Rich Kids Take 2.5x More Risks in Business. Get Higher Chance to Succeed.
I have always tried to look into the role money plays in entrepreneurship, maybe in order to understand my complex family history. I was certain, that money had a big role, i experienced it myself when the cost was not an issue VS when it was. However the numbers and the data lacked, i did not have neither the statistical data to prove this, nor a quantifiable difference to point to. Now i have, thanks’ to Mark Rober.
I am a big fan of Mark Rober, an entrepreneurial NASA ex-engineer that creates educational youtube videos. Mark had the opportunity to give a commencement speech at MIT. The speech was inspirational (i do have some reservations though), however what interests me the most, is the not the speech itself, it is a small social experiment Mark did. The mario effect as he calls it, was previously explained in a tedx talk which i didn’t watch .
The experiment about spending:
Mark ran an experiment. He had 50,000 participants attempt to solve a computer programming puzzle.
He created two versions of the challenge:
In the first version, if participants weren’t successful, they got this message: “That didn’t work. Please try again.”
In the second version, if participants weren’t successful, they got this message: “That didn’t work. You lost 5 points. You now have 195 points. Please try again”
The Results of the experiment are chocking to say the least:
Those who lost points for failed attempts, had a success rate of 52%.
Those who didn’t lose points for failed attempts, had a success rate of 68%.
This 16% difference is significant, but it is not important to us, as it related to solving a specific puzzle.
What’s important however: is that those who didn’t lose points made 2.5 times *more attempts* to solve the puzzle.
To rephrase it, introducing points triggers in you a mechanism of risking vs preserving. The lack of points can be assimilated to a state of being insensitive to points. Being insensitive to points allows you to take 2.5x more attempts, or 250% attempts.
Takeaway from this experiment:
When mistakes do not penalize you, you are more likely to keep trying. And if you keep trying, you have more chances of eventually succeeding.
Now let’s apply it to entrepreneurship:
Points is money in this case, as we all know that money is at the centre of entrepreneurship. Losing points is like losing money. Being sensitive to losing money makes you take less risks. Being insensitive to losing money makes you take more risks. How much more ? 2.5 times more.

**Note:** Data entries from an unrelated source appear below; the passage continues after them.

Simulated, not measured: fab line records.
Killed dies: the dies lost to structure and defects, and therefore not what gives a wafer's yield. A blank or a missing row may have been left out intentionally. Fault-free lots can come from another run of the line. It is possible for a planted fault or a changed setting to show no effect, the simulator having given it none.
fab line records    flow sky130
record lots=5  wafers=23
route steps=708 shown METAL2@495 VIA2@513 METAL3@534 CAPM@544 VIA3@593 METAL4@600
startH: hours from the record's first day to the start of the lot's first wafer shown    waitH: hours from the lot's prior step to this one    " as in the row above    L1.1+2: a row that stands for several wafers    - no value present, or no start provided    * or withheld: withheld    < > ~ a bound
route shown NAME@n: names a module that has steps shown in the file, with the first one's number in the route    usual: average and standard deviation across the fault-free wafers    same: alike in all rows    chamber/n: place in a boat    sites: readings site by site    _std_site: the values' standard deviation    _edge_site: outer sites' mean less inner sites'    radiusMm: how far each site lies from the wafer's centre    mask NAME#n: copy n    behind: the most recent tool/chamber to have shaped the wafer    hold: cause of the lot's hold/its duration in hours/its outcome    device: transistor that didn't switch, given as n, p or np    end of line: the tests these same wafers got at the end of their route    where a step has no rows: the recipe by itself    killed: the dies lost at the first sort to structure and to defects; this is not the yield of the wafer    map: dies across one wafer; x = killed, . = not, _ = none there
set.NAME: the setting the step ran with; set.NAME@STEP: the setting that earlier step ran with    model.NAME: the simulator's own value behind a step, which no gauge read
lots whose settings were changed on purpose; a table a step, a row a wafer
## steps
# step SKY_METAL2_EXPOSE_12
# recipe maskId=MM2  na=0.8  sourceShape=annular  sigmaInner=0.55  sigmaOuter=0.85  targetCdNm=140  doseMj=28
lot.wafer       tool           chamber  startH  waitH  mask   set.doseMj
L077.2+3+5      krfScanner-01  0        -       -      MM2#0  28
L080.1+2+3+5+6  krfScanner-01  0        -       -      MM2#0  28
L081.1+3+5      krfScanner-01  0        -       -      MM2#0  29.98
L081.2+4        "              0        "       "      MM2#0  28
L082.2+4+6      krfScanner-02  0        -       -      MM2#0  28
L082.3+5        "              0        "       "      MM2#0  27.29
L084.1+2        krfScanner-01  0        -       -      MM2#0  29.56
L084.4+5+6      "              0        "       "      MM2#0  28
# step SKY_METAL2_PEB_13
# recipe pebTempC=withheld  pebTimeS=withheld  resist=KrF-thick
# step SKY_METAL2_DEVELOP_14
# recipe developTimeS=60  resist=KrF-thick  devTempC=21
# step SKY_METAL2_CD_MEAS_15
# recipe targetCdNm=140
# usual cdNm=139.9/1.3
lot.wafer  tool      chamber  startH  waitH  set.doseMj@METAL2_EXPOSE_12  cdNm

Most rich kids, through upbringing are made insensitive to losing money in “small” sums. Hence even if we do not factor the many factors that come into play to help make a venture successful (like investment money, network, connections, etc …), they will have a 2.5x times more tries than your average middle-class joe.
PS: Some people naively, or intentionally try to frame the main difference in level of entrepreneurship, to origin, gender, race etc … I even have an acquaintance who got a PHD degree on such an illogical thesis (manipulating his tiny data set to fit his needs 🤣). To those people i can finally say, nothing other than money matters, and the data is here to prove it.